Exploration or Hostile Takeover? Both?

I would argue it’s not a bad thing — but while it led to something most of us see as a good thing, many of the implications of that good thing were bad things for other people. If we refuse to recognize that, we’re only furthering the divide in our country.

Why the divide?

I think we want all want to be judged in the future based on where we’re at in the context of our greater society today, not as it is later.

When I was a kid I didn’t understand or agree with a lot of what my parents did when it came to parenting, but I assumed they were generally right about the world at large.

As an adult with some more life experience and kids of my own I better understand a lot of their parenting, but I vehemently disagree with a lot of their conceptions of the world. But I do my best to understand that the Overton Window has moved and a lot of their thinking and reasoning comes from a time that doesn’t exist anymore. I still disagree with them, but I try to keep in mind that we’re coming at things with different preconceptions and those can be hard to let go of. I also try to remember that eventually my kids will develop their own thoughts about things and judge where I’m at and where I’ve been. I hope that they’ll look at my perspective with a level of grace if not a grain of salt.

I think this factors into our cultural battle about what we choose to celebrate today…

The History

Looking at history requires living within a tension. Our conceptions of morality and acceptable behavior have changed greatly over the past couple of decades and much more over the past few centuries between Columbus landing on Hispaniola and today. This has led to many people revisiting how to consider the legacy of some historical figures who have traditionally been revered in American society.

Columbus has been celebrated by Americans, particularly Italian-Americans, for over a century. They could see in him someone who made a big impact on the world. His explorations were an early step in developing this country we know and love today. And when Italian immigrants were first coming to America they were looked down on because their skin looked different, their features looked different, their language sounded funny and they were seen as suspect because they were Catholic. It makes sense that they would have looked to Columbus with pride. And it makes sense that all Americans would look at that early explorer, without whom we might not have this country, with pride and affection.

The Tension

But, he did terrible things. Some may have been ‘normal’ at the time and perhaps judging people by contemporary standards isn’t fair. But his atrocities are well-recorded and real and many were terrible by any definition at any time. Those have been glossed over for years, but shouldn’t be ignored.

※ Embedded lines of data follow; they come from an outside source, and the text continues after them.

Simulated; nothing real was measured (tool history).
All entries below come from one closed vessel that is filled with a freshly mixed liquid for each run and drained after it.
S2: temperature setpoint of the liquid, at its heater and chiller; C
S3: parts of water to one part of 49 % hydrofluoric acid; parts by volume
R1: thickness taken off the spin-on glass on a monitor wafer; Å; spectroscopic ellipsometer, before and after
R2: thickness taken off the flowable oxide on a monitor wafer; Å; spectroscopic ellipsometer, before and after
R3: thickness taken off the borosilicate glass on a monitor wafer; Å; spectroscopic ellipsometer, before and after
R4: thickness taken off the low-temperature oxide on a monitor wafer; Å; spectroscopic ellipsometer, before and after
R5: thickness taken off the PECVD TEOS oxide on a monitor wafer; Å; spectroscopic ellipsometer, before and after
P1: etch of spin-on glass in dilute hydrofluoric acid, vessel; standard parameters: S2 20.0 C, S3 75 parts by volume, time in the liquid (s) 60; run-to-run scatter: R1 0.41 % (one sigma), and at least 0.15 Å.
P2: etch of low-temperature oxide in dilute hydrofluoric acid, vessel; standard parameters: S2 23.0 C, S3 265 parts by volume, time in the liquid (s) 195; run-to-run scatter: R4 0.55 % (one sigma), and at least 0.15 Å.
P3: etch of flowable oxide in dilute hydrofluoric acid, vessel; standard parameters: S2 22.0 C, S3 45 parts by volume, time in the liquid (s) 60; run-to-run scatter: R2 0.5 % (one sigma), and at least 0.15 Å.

Beyond that, his “discovery” of an inhabited land led to a lot of killing and worse. He may not have been directly responsible for that, but he certainly helped conquer the native peoples in North and South America. There are millions of people living in the Americas who might be better off today if Columbus had never made it here. They might be worse off too — but we’ll never know.

Not to mention that the realization that sugar could grow in the Caribbean eventually led to the slave trade that displaced millions of people and helped lead to some of the problems we have in the United States today.

Are those things the fault of Columbus? Nope. Would he have had a problem with them? Probably also nope. Should we see him as a hero or a villain? That’s probably a bit more complex…

Rewriting History… or Correcting It?

A lot of people, including the President, apparently, think that discussing the problems inherent in our history is an attempt to change history and make America a bad place with an evil history.

I don’t think that’s a fair assessment.

Throughout our history and even today groups of people have been looked down upon because of their skin color, religion, language, country of origin and any other way that we categorize people. But in America our history has mostly been viewed through the perspective of wealthy white men of Western European descent since its conception even though we’ve been comprised of a much greater swath of humanity for that time.

The call to recognize and lionize those other perspectives — which occasionally requires us to look at the ugly underbelly of our nation’s history — isn’t about forgetting the good, it’s about putting it into a greater context. It’s about seeing where we’ve gone wrong and saying, “we can do better.” It’s about fixing the glossed over parts of history that actually show us as a richer society than we are. It’s about embracing the complexity being okay with shades of gray.

For a long time we looked at history from one perspective. Today many of us are trying to grow beyond that and look at how history is complex, messy and interconnected — trying to take the sour with the sweet, which makes it all that much more enjoyable. Growth is hard. Growth is painful. But growth is good. It’s time for us to grow up and take the good with the bad.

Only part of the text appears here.